From Heaven Above to Earth I Come
There is a great deal of excitement this morning. Today is a bit different as we are celebrating the Eve of Christ’s birth in the morning. The children are excited to speak their memorized Bible verses and hymns. Parents are excited to see their children in the front of church sharing the Savior’s story.
The children are excited because they think that after worship this morning, they’ll have more time to open and then play with their presents. Families are excited that they’ll be able to have more time to go to Grandpa and Grandma’s house this afternoon. You are excited to be able to come back to church this evening to sing all different Christmas hymns and hear a different Christmas message in our candlelight service.
However, in the past, you probably weren’t all that excited to sing Martin Luther’s Christmas hymn, “From Heaven Above to Earth I Come.” My goodness, it has fifteen stanzas! That’s a good eight minutes for just one song!
And yet, when you paid attention to the words of Luther’s hymn, you could hear the excitement of the angel Gabriel in the first five stanzas. “From heav’n above to earth I come To bear good news to ev’ry home; Glad tidings of great joy I bring, Where-of I now will say and sing.” Then the angel goes on to sing about where this Christchild came from and what He came to do.
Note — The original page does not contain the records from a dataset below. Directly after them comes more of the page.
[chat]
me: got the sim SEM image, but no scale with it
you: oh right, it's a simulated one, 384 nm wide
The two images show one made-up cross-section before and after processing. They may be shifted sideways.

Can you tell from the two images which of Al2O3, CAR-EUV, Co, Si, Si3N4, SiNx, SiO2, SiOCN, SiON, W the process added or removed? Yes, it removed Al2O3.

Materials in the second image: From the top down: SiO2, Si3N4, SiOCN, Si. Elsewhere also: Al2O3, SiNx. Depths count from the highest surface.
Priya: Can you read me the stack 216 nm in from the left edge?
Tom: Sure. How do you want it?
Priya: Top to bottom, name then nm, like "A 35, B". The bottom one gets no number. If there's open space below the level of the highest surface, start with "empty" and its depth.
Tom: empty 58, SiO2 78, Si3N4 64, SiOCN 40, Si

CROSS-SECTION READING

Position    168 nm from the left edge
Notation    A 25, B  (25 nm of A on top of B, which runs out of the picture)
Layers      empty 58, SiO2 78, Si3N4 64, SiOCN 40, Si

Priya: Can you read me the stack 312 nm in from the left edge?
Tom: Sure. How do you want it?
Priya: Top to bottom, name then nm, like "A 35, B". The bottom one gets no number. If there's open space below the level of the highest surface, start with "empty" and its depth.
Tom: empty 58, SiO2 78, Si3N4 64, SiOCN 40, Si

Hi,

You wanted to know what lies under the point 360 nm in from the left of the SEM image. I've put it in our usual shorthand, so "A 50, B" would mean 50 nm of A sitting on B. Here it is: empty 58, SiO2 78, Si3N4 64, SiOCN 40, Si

But, why should the angel be so excited? Everything seemed so ordinary. Mothers have babies all the time. The earthly parents seemed ordinary enough. A peasant girl and a Jewish carpenter from Nazareth. Sure, there is some intrigue with where the family is going to stay since the Bethlehem inn is full. But, they most likely stayed with one of Joseph’s extended family members, in the room off to the side of the house where the cattle, sheep, and donkey would have bedded down for the evening.
This is no ordinary child, as we sang about in stanzas six through fifteen. We joined our voices with those of the shepherds to ask: “Who is this child, so young and fair? It is the Christchild lying there.”
Throughout the remaining stanzas, with excitement we sang how this was no ordinary child. We sang of the contrast between what this Child left in heaven and what He was experiencing on earth. “Welcome to earth, O noble Guest, Through whom the sinful world is blest! You came to share my misery That you might share your joy with me.”
“Ah, Lord, though you created all, How weak you are, so poor and small, That you should choose to lay your head Where lowly cattle lately fed!”
I love the eleventh stanza in the English. It is the very rare hymn that uses the word “stuff” in it. But, you need something to rhyme with “rough.” “Instead of soft and silken stuff You have but hay and straw so rough On which as King, so rich and great, To be enthroned in royal state.”
There is excitement in both Luke’s Gospel and Luther’s hymn. Gabriel is excited to come from heaven above to earth to proclaim the birth of this Child to Mary. The heavenly angels are excited to sing “Glory to God in the highest” to this extraordinary Child. The shepherds are excited to leave their field to run and worship this Child in the manger.
What made the ordinary so extraordinary? Why all the excitement? God became one of us to rescue all of us. To provide the perfect life that was demanded as payment for sin, God required a perfect human being. The Bible explains, “For this reason, [Jesus] had to become like his brothers in every way, in order that he would be a merciful and faithful high priest in the things pertaining to God, so that he could pay for the sins of the people” (Hebrews 2:17).
No wonder everyone was so excited! This special baby, sent from heaven by God, came to “free those who all their lives were held in slavery by their fear of death” (Hebrews 2:15). This baby has changed who we are. We used to be mortal, subject to death. Now, we no longer fear death. Death is just the evening here on earth that flows into the bright new morning in heaven.
This baby came to share our misery as He grew up to be scorned, to suffer, and to die. He allowed this to happen to Him so that we might receive joy, comfort, and resurrection.
The shepherds and angels are so excited because this baby did not come to be like us. He came to be one of us!
Marvel with the angels and shepherds at the miracle of the incarnation of Jesus: “Since the children have flesh and blood, he too shared in their humanity” (Hebrews 2:14). Hidden within the ordinary is that which is beyond extraordinary! Christ left His golden throne to be laid in a cattle trough, so that we might be gathered one day around His golden throne. Christ left the praise of the saints and angels in heaven so that he would be surrounded by smelly animals, dirty shepherds, and an unwed couple, so that we might surround Him one day with the saints and angels.
Christ shared our humanity so that He could keep the Law perfectly and then give that perfection to cover our imperfection. Christ shared our humanity so that He could suffer hell in our place and then give us heaven instead. Christ shared our humanity so that God could die. It is through the God-Man’s death and resurrection that we are rescued from death and saved for eternity.
That’s why we are so excited this morning! What we are celebrating this morning is anything but ordinary!
Excited enough to sing stanzas fourteen and fifteen: “My heart for very joy must leap; My lips no more can silence keep. I, too, must sing with joyful tongue That sweetest ancient cradle song: Glory to God in highest heaven, Who unto us his Son has given! While angels sing with pious mirth A glad new year to all the earth.” Amen.